For about a year, the Susan B. Anthony Neighborhood Association has been working together with the Landmark Society on a mini-grant program for homeowners in the Susan B. Anthony Preservation District. Funding for this project came from the sale of two houses that were donated to the Landmark Society and sold to new owners a few years ago.*
The mini-grant program got underway in the fall of 2007. We had 12 applications and all applicants were granted monies for exterior repairs to their homes. The program has been successful with over eight completed projects this year and three scheduled for early next spring.
Because the Susan B. Anthony neighborhood is a city-designated Preservation District, all exterior projects must be in-kind replacement or must be approved by the Preservation Board in advance. This can be a challenge. Our local chain hardware stores do not carry the same width or styles of posts that were used on our pre-Civil War era homes.

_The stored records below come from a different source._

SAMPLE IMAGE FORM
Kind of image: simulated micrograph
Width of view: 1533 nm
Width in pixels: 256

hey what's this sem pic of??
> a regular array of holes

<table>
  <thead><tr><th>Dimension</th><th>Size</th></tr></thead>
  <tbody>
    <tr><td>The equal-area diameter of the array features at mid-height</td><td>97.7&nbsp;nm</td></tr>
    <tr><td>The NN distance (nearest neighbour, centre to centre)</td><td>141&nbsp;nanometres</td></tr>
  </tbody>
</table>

At the same time, working on these old houses can have unexpected rewards. One project became a community effort to repair front porch steps and railings. On a very cold November day a tent was erected over the front porch at 37 Madison St. The homeowner and several neighbors came together for five days under that tent to recreate the exact porch rails and steps that needed repair or replacement. They spent days on details to recreate the exact posts and rails that were original to the home. The collaboration amongst neighbors ensured that the finished project was designed exactly as it was designed over a century ago. Now the tent is gone and the front porch and stairs look exactly as they were originally designed, and will remain so for many years to come. It was enjoyable as a friend and neighbor to watch every day as they worked together under that tent and progressed on their project. Historic preservation grant programs can do more than preserve properties; they also can nurture and preserve the communities they serve!
By Dawn Noto, President, Susan B. Anthony Neighborhood Association
*An earlier phase of this project, in which architect John Bero met with individual homeowners to discuss maintenance and rehabilitation issues, was partially funded by a grant from the John E. Streb Fund of the National Trust for Historic Preservation.